We hung out as long as we could at the Wedderburn Hotel not wanting to go out in the cold rain. Eventually we had to go. Of course it wasn't as bad once we got going. The first 3 miles was the last part of the climb. It was an easy grade but enough to get warmed up. Then it was downhill, still on railroad grade. We started passing riders going the other way who were having a much harder time than us, with the wind in their faces. We soon came to Oturehua where there is a wonderful cafe. It was packed with riders, especially around the wood stove, which we quickly gravitated towards. Nothing like a wood fire to dry you out when you're cold and wet. We could have stayed there all day, but after some coffee and biscuits it was time to start riding again.

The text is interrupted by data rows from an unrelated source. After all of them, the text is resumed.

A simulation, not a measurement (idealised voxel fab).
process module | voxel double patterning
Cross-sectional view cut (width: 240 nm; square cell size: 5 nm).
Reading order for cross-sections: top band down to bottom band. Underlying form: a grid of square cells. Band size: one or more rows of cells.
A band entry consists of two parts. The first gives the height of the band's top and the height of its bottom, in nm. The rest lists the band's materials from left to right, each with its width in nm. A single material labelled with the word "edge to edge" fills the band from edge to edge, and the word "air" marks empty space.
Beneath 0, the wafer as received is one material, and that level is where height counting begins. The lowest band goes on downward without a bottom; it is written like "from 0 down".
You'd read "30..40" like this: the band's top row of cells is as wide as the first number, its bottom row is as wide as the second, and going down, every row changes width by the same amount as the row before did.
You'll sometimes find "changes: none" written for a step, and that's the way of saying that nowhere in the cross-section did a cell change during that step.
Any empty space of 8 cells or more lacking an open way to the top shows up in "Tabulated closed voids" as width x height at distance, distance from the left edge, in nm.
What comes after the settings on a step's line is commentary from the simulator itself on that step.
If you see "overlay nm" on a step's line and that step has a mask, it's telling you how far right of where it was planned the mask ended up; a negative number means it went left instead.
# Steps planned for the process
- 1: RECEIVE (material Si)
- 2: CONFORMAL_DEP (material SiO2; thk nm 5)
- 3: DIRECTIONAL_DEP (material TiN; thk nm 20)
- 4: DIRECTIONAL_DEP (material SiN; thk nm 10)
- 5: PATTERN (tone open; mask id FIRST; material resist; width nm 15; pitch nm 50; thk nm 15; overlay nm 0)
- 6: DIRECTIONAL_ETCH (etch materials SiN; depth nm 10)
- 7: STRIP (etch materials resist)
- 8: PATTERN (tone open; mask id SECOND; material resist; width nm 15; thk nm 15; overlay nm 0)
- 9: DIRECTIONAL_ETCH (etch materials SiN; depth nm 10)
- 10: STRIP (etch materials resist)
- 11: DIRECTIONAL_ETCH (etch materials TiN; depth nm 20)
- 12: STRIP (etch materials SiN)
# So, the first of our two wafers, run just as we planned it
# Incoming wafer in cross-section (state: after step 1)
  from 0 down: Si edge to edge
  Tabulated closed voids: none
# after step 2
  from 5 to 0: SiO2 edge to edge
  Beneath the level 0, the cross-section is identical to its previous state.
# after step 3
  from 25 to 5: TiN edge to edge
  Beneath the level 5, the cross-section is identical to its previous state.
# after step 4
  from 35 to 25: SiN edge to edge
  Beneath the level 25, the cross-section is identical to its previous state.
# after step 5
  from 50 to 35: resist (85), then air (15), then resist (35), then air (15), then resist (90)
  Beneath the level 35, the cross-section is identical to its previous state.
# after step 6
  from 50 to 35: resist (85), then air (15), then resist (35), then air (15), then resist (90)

We met some other touring cyclists going the other way on the next stretch. First some folks from Australia, and then a German couple Jelle had been riding with on the North Island. We wished we had more time to talk but standing around in the rain and wind was not much fun. So we rode on, but it was only another 20km to the next cafe in Lauder. So we stopped again for more hot coffee and some lunch. I really hope the bike tourism is enough to keep these places alive. The towns along this trail are tiny, and there us not much local economy except farming.
After lunch it was only another 7km to our hotel in Omakau. Another historic hotel modernized for the bike tourism. This one is quite fancy though.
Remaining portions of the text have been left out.